Hey,
I'm the head programmer of my team 3339.

I want to teach my crew how to use PID properly and I'm having a hard time finding a good presentation that will explain each parameter and the general principals.

Moreover, I am looking for a simulation for PID in order to demonstrate how it works. The one I've found in LabVIEW is not responding fast enough as a real motor would.

Can you help me?

There are many, many threads on CD and the general internet about PID control. Try searching around.

Here's some good resources from NI:
Additionally, if you search through NI's website, they have some great (http://www.ni.com/white-paper/3782/en/) resources (http://www.ni.com/white-paper/6440/en/) about PID theory (and their examples are in LV). You can also view the complete help page for the PID VI here (http://zone.ni.com/reference/en-XX/help/370401J-01/lvpid/pid_vi/).

And here are some more resources:
The PID VI (http://zone.ni.com/reference/en-XX/help/370401J-01/lvpid/pid_vi/) is entirely mathematical (http://en.wikipedia.org/wiki/PID_controller) - it doesn't care what the inputs are, all it does it brings the error of the system (Setpoint - Process Variable) down to zero. It will work exactly the same with encoder rates and distances, provided that the SP and PV are scaled the same way (and the constants are tuned properly). I'd be more than happy to explain how some of the math works, if you'd like.

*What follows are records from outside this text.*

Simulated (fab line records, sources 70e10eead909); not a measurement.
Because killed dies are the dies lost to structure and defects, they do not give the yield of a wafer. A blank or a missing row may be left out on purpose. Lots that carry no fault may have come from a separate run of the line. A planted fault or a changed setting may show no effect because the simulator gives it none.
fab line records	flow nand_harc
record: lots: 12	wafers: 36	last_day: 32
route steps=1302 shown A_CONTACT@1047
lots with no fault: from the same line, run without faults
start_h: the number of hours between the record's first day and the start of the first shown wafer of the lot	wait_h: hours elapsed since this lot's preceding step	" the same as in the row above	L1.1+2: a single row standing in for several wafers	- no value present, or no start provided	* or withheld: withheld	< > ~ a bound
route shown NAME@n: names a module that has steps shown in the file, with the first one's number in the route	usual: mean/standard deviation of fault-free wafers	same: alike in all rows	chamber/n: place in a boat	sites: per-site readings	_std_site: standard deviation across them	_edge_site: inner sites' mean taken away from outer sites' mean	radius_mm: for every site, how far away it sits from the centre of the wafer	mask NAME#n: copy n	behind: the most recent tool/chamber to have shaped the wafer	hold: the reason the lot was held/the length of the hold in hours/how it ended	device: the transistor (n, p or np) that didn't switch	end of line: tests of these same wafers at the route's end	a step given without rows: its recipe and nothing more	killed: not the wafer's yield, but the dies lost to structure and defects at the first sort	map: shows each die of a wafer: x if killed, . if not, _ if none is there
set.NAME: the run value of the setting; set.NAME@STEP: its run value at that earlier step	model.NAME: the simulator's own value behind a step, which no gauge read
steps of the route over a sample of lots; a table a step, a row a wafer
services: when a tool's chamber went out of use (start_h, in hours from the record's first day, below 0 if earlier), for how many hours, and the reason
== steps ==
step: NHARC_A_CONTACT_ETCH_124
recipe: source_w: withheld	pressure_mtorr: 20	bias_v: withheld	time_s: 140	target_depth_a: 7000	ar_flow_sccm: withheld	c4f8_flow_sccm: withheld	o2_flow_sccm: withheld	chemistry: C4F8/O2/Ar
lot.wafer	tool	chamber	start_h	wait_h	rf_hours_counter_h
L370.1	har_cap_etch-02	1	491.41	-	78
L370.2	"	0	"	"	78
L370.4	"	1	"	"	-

As for your specific system issues, it just looks like the constants aren't tuned properly. Read a little bit about PID Theory (http://www.ni.com/white-paper/3782/en/) (also: wikipedia (http://en.wikipedia.org/wiki/PID_controller#PID_controller_theory)) and take a look at some tips (http://www.ni.com/white-paper/6440/en/#toc9) on designing a good controller (the rest of that page is helpful too). You may also want to start with the Ziegler-Nichols method (http://en.wikipedia.org/wiki/Ziegler%E2%80%93Nichols_method) for tuning (start with all zero, bring P up until it oscillates, add D to dampen and add I to correct for steady state error.

Just another note - if I remember, the LabVIEW implementation of the algorithm doesn't use Kp, Ki, and Kd as straight constants. It actually uses time constants (http://en.wikipedia.org/wiki/Time_constant) for I and D (so it has Kp, Ti, and Td). You can see details (http://zone.ni.com/reference/en-XX/help/370401J-01/lvpidmain/pid_vi_algs/) of the NI implementation here (http://zone.ni.com/reference/en-XX/help/370401J-01/lvpidmain/pid_algs/). You can verify this in the help popup (ctrl-H) for the VI. Plan your constants accordingly.


And this page (http://www.engineers-excel.com/Apps/PID_Simulator/Description.htm) looks like it has some cool simulation resources, and some overviews about the theory behind the controller.

There are many, many threads on CD and the general internet about PID control. Try searching around.

Here's some good resources from NI:


And here are some more resources:


And this page (http://www.engineers-excel.com/Apps/PID_Simulator/Description.htm) looks like it has some cool simulation resources, and some overviews about the theory behind the controller.

Thanks alot!

I have question about the Labview implantation (your 2nd quote):
Should I use Ti and Td differently of what is written about Ki and Kd or is it the same?

Take a look at this page specifically (http://zone.ni.com/reference/en-XX/help/370401J-01/lvpidmain/pid_vi_algs/), it details the exact math behind each of the P, I, and D parts of the controller.
Integral:
http://zone.ni.com/images/reference/en-XX/help/370401J-01/noloc_eq_vitrapint.gif
Derivative:
http://zone.ni.com/images/reference/en-XX/help/370401J-01/noloc_eq_vipartderact.gif

So in the integral case, Ki = Kc/Ti. It's a similar thing for the derivative part.

Disclaimer: I have no idea if NI has changed their implementation since I last looked at it (a year or two ago), so verify exactly what constants are used with the 2015 docs when they come out.

One story I've found to help people understand is a car's Cruise Control. We all know that it's a system used to keep a car moving at a constant speed.

P is the difference between the set speed and the actual speed. When P is non-zero, the system takes action to move this 'error' towards zero.

D is how fast you want to accelerate (or decelerate) back to the set speed. You may want to adjust this depending on engine power: with a very weak engine would want to go to full throttle quickly, with a very powerful engine you'd want to add throttle slowly. If you add too much power, you'd go past the set speed and have to slow down...the system would go too fast then too slow, continuously.

I is a little tricky, but basically it's fine control right around the set speed, allowing small speed errors to accumulate over time and allow for corrective action (like P) that is gentle instead of a large response (like D)

I made a PID simulator to teach some of our programmers. It simulates an arm with or without gravity pulling it down.

Check out my post about it here: http://www.chiefdelphi.com/forums/showthread.php?t=130801

For a sample of a well tuned loop, try setting a setpoint of 200, a mass of 0.03, kP of .35, and kD to 5, then click start.

The simulation is fairly realistic, and takes into account motor torque curves and the inertia of the arm.